The Postal Service will release its Saul Bellow stamp — the 34th in the organization’s Literary Arts series — on Tuesday, Feb. 6.
Bellow is widely acknowledged as one of the greatest novelists of the 20th century.
Born in 1915 in Quebec, Canada, he moved with his family in 1925 to the city inextricably linked with his work — Chicago.
His first writing job was for the Works Progress Administration, where he composed biographies of Midwestern authors.
He published two novels in the 1940s, but it was his third — 1953’s “The Adventures of Augie March,” written in a freewheeling, comic vernacular — that broadened his audience. It also won the National Book Award for fiction.
The book’s famous opening line references Bellow’s adopted hometown:
“I am an American, Chicago born — Chicago, that somber city — and go at things as I have taught myself, freestyle, and will make the record in my own way: first to knock, first admitted; sometimes an innocent knock, sometimes a not so innocent.”

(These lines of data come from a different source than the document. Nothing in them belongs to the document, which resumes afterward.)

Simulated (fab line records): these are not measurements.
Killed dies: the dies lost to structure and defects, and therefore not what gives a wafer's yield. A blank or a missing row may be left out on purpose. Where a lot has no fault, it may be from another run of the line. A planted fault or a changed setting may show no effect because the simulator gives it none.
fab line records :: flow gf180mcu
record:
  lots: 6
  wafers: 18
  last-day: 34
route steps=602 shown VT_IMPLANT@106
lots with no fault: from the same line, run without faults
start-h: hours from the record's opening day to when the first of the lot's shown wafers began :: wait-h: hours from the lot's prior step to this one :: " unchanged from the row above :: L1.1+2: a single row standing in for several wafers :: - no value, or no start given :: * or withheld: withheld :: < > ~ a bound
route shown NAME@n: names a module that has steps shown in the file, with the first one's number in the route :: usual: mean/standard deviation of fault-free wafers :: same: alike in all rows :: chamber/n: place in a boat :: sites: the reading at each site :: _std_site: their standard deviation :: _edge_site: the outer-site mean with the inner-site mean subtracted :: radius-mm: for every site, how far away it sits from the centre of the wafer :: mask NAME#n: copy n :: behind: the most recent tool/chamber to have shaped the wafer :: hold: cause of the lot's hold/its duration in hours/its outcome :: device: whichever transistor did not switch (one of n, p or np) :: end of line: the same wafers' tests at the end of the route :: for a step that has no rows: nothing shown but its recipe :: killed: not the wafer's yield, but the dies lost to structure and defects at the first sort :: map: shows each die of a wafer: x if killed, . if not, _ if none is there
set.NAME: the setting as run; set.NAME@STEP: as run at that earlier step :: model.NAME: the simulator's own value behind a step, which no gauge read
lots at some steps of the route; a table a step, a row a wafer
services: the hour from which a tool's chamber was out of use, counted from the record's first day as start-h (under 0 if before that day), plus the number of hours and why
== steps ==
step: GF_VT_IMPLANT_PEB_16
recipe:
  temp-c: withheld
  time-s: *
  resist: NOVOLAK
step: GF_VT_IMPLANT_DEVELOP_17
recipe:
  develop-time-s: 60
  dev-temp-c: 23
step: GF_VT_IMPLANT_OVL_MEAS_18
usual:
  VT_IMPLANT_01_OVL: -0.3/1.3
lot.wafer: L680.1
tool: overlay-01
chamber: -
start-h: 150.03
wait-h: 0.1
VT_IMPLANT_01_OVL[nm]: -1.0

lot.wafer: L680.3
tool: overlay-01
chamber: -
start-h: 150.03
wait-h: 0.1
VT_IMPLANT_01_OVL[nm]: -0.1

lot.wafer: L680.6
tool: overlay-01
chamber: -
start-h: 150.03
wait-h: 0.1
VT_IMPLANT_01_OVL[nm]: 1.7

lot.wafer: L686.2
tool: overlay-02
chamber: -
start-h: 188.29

Bellow is the only person to have won the National Book Award for fiction three times. He received many literary accolades before his death in 2005, including the Pulitzer Prize and the Nobel Prize in literature.
The stamp features an illustrated portrait of the author in a fedora with a Chicago street scene in the background. Illustrator Joe Ciardiello provided the original art, based on photographs from 1982.
The stamp was designed by Ethel Kessler, an art director for USPS.
The 3-ounce stamp is available at Post Offices and usps.com.
No national dedication ceremony is planned.